Rcount-format with bed file

MingL196 commented 8 years ago

Hi!

I tried using your Rcount-format with a bed file downloaded from UCSC.

Although the bed file had multiple chromosomes in it, it looks like your Rcount-format only processed one chromosome and then finished.

Also, when I limited the bed file to chr10, only 972 of the 1600 unique NM / NR numbers ended up on in the output xml file.

Do you have any idea why this happened?

Thanks.

MWSchmid commented 8 years ago

Hi Ming

Could you please send me a link to the specific bed file you used (I would like to test and fix it)?

Best regards

MingL196 commented 8 years ago

Since this area only supports .txt, I added .txt to the end of each bed file.

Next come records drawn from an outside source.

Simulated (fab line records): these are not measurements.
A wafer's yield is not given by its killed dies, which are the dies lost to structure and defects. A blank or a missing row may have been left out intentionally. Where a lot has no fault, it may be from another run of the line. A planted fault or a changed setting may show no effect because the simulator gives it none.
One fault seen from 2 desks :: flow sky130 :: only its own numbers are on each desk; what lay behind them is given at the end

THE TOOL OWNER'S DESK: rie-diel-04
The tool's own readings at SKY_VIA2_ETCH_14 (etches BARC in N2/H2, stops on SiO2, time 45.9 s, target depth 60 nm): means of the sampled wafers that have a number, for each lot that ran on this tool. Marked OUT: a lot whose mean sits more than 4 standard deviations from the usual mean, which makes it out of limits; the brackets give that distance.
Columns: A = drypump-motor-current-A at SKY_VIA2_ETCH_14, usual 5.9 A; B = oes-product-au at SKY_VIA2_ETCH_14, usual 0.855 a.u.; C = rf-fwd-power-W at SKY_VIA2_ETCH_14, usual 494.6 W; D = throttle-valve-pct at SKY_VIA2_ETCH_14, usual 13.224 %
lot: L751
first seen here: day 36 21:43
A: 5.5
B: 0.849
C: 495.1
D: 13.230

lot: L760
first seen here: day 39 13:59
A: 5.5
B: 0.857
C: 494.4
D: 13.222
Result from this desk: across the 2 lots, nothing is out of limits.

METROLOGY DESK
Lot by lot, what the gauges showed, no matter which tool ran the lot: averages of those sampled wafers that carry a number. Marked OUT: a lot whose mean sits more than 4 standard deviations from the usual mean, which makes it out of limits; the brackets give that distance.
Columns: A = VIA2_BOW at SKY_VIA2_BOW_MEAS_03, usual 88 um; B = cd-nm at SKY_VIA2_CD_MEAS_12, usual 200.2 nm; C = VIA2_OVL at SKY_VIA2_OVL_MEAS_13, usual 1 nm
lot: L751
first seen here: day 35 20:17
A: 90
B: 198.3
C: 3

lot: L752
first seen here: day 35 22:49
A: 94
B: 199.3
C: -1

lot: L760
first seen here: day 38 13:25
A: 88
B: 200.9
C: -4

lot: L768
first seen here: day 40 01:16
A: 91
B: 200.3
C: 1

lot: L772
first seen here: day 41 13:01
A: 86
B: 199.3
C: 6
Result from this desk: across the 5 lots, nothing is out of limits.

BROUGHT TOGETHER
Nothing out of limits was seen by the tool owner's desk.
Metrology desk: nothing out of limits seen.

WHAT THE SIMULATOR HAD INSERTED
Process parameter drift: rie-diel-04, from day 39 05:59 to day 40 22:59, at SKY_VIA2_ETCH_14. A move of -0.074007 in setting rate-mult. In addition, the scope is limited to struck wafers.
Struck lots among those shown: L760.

mm10_chr10.bed.txt mm10_chr1_2.bed.txt

MingL196 commented 8 years ago

The mm10chr10.bed.txt was obtained by UCSC's table browser, table refGene, limited to chr10, output bed format. It was used to produce the numbers above (972 of the 1600 unique NM / NR_ numbers ended up in the xml output).

The mm10_chr1_2.bed.txt concatenating (UCSC's table browser, table refGene, chr1) and (UCSC's table browser, table refGene, chr2) together. Running it through through Rcount-format returned only chr1 features.

MingL196 commented 8 years ago

Lastly, I am using the linux64bit.zip compiled binary version of your program.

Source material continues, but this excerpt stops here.